I'm working on getting dates from tripadvisor's reviews.
I started with:
The dates have two formats: A normal DD/MM/YYYY format Opinión escrita el 21 mayo 2010
and a relative date format Opinión escrita hace 4 días
.
The 'normal format' has a class named ratingDate
<span class="ratingDate">Opinión escrita el 25 octubre 2006</span>
The 'relative format' has two classes ratingDate
and relativeDate
<span title="6 marzo 2016" class="ratingDate relativeDate">Opinión escrita hace 4 días</span>
I'm using R and rvest
package to scrap the dates.
url_hotel <- "https://www.tripadvisor.es/Hotel_Review-g562819-d237083-Reviews-or150-Hotel_Riu_Don_Miguel-Playa_del_Ingles_Maspalomas_Gran_Canaria_Canary_Islands.html#REVIEWS"

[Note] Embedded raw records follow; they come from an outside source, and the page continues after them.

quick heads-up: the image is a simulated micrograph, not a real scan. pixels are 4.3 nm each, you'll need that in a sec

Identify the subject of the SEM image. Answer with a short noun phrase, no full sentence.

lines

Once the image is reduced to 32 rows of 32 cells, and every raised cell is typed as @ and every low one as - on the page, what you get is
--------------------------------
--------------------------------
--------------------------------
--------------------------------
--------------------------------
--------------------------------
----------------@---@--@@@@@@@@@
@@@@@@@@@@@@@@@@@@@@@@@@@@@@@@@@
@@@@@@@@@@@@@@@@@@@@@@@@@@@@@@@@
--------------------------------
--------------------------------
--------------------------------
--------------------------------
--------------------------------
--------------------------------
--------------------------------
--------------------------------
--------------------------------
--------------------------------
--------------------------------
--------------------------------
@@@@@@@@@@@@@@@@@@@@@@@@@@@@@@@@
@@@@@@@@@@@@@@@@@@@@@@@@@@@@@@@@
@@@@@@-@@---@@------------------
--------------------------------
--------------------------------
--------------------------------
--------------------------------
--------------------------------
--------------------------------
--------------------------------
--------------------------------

html_hotel <- url_hotel %>% read_html()
And here is my problem. When I try to scrap the dates with this code
dates <- html_hotel %>% html_nodes(".ratingDate")
I get the 'normal date' only but not the other ones.
Trying to to find a solution I reached here but
dates <- html_hotel %>% html_nodes(xpath="//*[contains(concat(' ', normalize-space(@class), ' '), ' ratingDate ')]")
din't work. I keep getting the same results.
Here someone was trying to get the same data from Tripadvisor but using Python. Neither his answer worked
dates <- html_hotel %>% html_nodes(xpath='//div[@class="col2of2"]//span[@class="ratingDate relativeDate"/@title or @class="ratingDate"]')
Is there any way, setting a good XPath or something, to get 'relative dates' ?
Thanks in advance.